BAC released earnings this morning (they beat) and rather than focus on the earnings and the segment revs and earnings, I wanted to address the reps and warranties issues (aka the mortgage mess).
From the investor presentation (full presentation here: BAC Investor Presentation);
Outstanding claims increased by $1.7B from Q2 to Q3. The pace of growth slowed due to a slowdown in monoline claims.
Now that we have a claim number (or a snapshot of 9/30s claim number), lets look at what they have reserved for these claims:
The provision for reps and warranties has dropped due to a reduction in monoline provisioning. Using these numbers, BAC is holding about 30% of the claims in reserves.
Whole Loan Investors/Private Label Securitizations
$3.9 billion of repurchase claims received through 9/30/10; $1.0 billion remain outstanding of which $0.5 billion already reviewed and declined to repurchase; Approximately $1.0 billion approved for repurchase.
This seems to point to a repurchase rate of approximately 50%. Claims received to date equate to approximately 86bps of the outstanding balance thus far.

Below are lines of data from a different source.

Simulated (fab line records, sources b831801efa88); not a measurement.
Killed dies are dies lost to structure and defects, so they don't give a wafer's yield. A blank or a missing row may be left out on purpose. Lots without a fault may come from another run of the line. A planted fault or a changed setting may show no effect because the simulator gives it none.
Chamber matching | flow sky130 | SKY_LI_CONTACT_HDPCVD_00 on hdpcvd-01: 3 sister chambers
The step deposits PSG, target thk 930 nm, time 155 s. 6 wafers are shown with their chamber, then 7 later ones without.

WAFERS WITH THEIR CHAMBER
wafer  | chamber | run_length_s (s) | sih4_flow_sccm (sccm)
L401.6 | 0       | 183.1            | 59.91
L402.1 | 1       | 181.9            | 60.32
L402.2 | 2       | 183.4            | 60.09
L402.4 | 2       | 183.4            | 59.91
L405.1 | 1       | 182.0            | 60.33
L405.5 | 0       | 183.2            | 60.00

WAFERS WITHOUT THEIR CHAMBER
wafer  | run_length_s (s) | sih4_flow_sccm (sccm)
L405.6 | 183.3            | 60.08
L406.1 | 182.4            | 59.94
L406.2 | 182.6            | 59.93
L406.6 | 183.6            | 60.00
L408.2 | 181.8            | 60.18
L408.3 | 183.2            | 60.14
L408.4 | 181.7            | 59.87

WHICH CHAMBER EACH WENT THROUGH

Private Label Securities wrapped by monolines
As of 9/30/10, $4.8B of repurchase claims received; $4.2B remain outstanding of which $2.7B already reviewed and declined to repurchase; Approximately $550M approved for repurchase.
It looks like a "declined" rate of around 65%, will probably head higher, lets call it a 70% "declined" rate, which should imply a 30% "approved" rate. As an aside, the claims equate to approximately 6% of outstanding loans.
$1.2T loans sold to GSE's, $18B of claims received to date (1.5%). Does 30% provisioning rate seem enough? No, it doesn't.